Democratic Party

Delegates at the 1988 Federal Congress of the Progressive Federal Party were eager for closer cooperation with two new independent parliamentary groups, the Independent Party of Denis Worrall and the National Democratic Movement of Wynand Malan (Swart 1991, 198). Various verligte (“enlightened”) Afrikaners, mostly associated with the National Party, were also involved in the negotiations that followed. The PFP’s principles were accepted as the basis of the new Democratic Party, founded on 7 April 1989. The co-leaders of the party would be Zach de Beer, Worrall, and Malan (ibid., 199–201).

At the same time, the National Party itself started adopting positions historically advanced by liberals, now realizing that keeping South Africa committed to Apartheid would be disastrous. Such was the agenda of Frederik Willem de Klerk, the reformist and pragmatist National Party leader (Swart 1991, 200). His predecessor Pieter Willem Botha had declared at the opening of Parliament in 1986:

“We believe in the sovereignty of the law as a basis for the protection of the fundamental rights of individuals as well as groups. We believe in the sanctity and indivisibility of law and the just application thereof. . . . We believe that human dignity, life, liberty and property of all must be protected, regardless of colour, race, creed or religion.” (quoted in Du Toit 1988, 240–241. Du Toit cites the parliamentary Hansard: House of Assembly Debates 31/1/1986.)

The last general election to take place in Apartheid South Africa was on 6 September 1989. The strife within the National Party between the reformist faction of De Klerk and the conservative faction, combined with the ailing state of the economy as well as the relative principledness of its opponents, led to the Nationalists losing much ground to the Conservative and Democratic parties. The Conservatives, still the official opposition, won 39 seats and the Democrats 33, with the latter up from 21 in the 1987 election. The National Party lost 29 seats, but still emerged victorious with 94 total seats. This was the first time since the 1961 election that the Nationalists received less than 50 percent of the vote—having taken 48.2 percent. Nonetheless De Klerk, now State President, considered his party’s victory as an endorsement of his reformist agenda, and he pressed forward (Swart 1991, 202).
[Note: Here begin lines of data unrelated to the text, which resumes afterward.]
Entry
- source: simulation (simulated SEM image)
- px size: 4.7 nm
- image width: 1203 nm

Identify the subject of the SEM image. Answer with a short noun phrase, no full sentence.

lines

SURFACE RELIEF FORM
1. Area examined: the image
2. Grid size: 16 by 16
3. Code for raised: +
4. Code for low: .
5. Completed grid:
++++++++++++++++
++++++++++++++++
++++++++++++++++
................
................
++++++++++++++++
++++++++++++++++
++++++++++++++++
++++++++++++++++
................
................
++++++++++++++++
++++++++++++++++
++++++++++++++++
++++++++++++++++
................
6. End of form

On 2 February 1990, what could be described as the death of Apartheid occurred, when De Klerk announced the unbanning of the African National Congress (ANC) and other anti-Apartheid groups, as well as the releasing of Nelson Mandela from prison. By this time, various Apartheid laws and restrictions had been repealed, with more repealed thereafter. These actions paved the way for the Convention for a Democratic South Africa (CODESA) and the first multi-racial democratic elections on 27 April 1994. The Nationalists had by now adopted practically every substantial proposal made by liberals throughout South Africa’s history, at least in principle. In 1994, the Democratic Party itself attracted less than 5 percent of national popular support according to survey data and received only 1.73 percent of the vote in the April elections. But the former chief opponents of liberalism—Afrikaner and black nationalists—had adopted many liberal values during the transitional period (Hughes 1994, viii). At the time, the Institute of Race Relations considered the Democratic Party as “the oldest party-political vehicle for liberalism in South Africa” (Kane-Berman 1994, 1).

O’Malley makes the point that even though liberals thought their work to be over by the mid-1990s, that was incorrect. During the years approaching the start of the political transition in 1990, liberals suffered political defeat after defeat. It was the left that had forced the situation:

“The [National Party’s] sudden adoption in the early 1990s of many of the liberal policies of the [Democratic Party] was thus not a voluntary and considered adoption of liberal policies, but a forced retreat from a defeated ideological position towards the centre.” (O’Malley 1994, 33)

Helen Suzman disputed O’Malley’s characterization of political liberalism as a failure, given how the Progressives had achieved the status of official opposition within Parliament at one stage and that the party was largely responsible for the acceptance of the notions of a bill of rights, universal suffrage, and freedom of expression (Kane-Berman 1994, 41).

In a June 1995 speech in Parliament, the Democratic parliamentarian Tony Leon said that there was “clear blue water” separating the National and Democratic parties, not simply because the parties had long disagreed about key policy issues, but because they had fundamentally different political philosophies. For the Nationalists after the end of Apartheid, their core philosophy was built around the notion of power-sharing. The Democrats, on the other hand, placed “the liberty of the individual as the highest priority of public policy” (Leon 1998, 34). A year later, Leon became the leader of the Democratic Party, “introducing a more aggressive approach to opposition politics.” The DP became the official opposition again in 1999, reclaiming the position they lost in 1987 as a result of this new approach and the NP’s growing irrelevance (Brand South Africa 2014). Helen Suzman wrote that Leon stood squarely in the South African liberal tradition, having “a staunch commitment to civil rights and to the rule of law, and a total opposition to racial discrimination” (Suzman 1998, ix).

The Democratic Party’s support grew quickly among white South Africans (Kenny 2019). The National Party now all but disintegrated as its historical purpose—Apartheid—was gone. The Democratic Party, under the leadership of Leon, was aggressively liberal and rejected the ANC’s new affirmative action policies on that basis. Former white Nationalist supporters now largely became Democratic Party supporters. In 2000, the “New” National Party (NNP), the Federal Alliance (FA), and the Democratic Party merged to form the Democratic Alliance. The NNP and FA later “left” the merger, but many of their members remained, and the new DA name was kept. The NNP merged with the ANC in 2005.